What we Gain from Loss

I sit eating my dinner amongst a family that is whole, but yet so empty.

I look across the room. Your wedding photo was taken from the frame and replaced with a new one. Your daughter, wife, brother, sister-in-law, brother-in-laws, and nieces and nephews are here – but you’re not.

Sixteen years has passed since you were tragically killed in a car accident.

It’s not what we lost. It’s what we never got to have.

I ask my dad, “How do you do it?”

He said, “I do it for my brother.”

Through the horrendous circumstances of losing his brother just a few years after losing his father, my dad has remained optimistic, positive, and has always, always moved forward.
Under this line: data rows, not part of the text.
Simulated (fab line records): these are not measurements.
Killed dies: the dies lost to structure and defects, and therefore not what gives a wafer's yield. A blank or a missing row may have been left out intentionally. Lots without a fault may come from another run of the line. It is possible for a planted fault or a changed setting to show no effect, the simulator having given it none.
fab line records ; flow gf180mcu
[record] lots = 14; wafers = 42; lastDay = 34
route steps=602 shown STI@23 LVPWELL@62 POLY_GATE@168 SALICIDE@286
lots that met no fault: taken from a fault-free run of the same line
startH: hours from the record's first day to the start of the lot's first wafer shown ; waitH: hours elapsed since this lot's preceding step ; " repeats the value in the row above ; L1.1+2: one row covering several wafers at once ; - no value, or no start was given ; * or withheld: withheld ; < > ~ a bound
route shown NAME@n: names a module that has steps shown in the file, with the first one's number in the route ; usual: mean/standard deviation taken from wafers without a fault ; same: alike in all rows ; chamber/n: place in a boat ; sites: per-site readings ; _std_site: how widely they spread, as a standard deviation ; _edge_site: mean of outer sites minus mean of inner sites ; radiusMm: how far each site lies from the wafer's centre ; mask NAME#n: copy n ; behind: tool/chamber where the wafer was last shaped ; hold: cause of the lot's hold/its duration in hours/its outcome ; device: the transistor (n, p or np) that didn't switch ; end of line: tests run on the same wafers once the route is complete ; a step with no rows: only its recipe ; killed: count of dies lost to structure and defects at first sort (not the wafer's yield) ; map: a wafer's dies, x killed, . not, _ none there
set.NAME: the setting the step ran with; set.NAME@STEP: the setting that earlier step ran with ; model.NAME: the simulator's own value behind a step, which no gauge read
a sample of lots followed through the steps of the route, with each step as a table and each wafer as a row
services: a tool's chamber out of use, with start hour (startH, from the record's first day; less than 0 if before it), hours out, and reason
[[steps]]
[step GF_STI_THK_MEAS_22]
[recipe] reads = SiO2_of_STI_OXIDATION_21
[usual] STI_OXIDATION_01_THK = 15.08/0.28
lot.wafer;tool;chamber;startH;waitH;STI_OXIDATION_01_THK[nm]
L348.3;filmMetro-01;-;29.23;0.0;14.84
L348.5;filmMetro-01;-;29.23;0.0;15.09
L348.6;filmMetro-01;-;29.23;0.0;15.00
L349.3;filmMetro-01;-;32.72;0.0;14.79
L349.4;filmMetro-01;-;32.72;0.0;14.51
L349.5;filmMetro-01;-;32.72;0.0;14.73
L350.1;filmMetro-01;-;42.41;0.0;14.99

We go on because we have to. Because there simply isn’t another option.

Would you live differently if you knew loss was coming your way? It’s so easy to take for granted our lives – our family, our friends, our surroundings. We only begin to appreciate them when they are taken from us. How do we bring gratitude in our lives before we are forced by tragedy?

Here’s what my family compiled:

Appreciate every single day.

Try to accomplish something each day.

Don’t sleep your life away.

Do something that will make the world better.

Listen more to the seemingly insignificant things that your family says. Once someone is gone, these details fade.

Savor every moment because it’s not going to last forever. Parents age, kids grow, situations change, and bad things happen that you couldn’t have predicted.

Live in the present. When you’re with people – be with those people, not virtual people.

Tell those you love that you appreciate them.

Don’t miss birthdays.

Apologize. Don’t hold a grudge.

Buy vacations with your family – not items.

Don’t rush your life away.

Enjoy the now.

Have hope. The past sucked but the future holds promise.

Nothing is certain. Time is precious.

Memories you create with the people you love are your most valuable commodities.

From left to right: My dad, sister, late Uncle Eric, and me.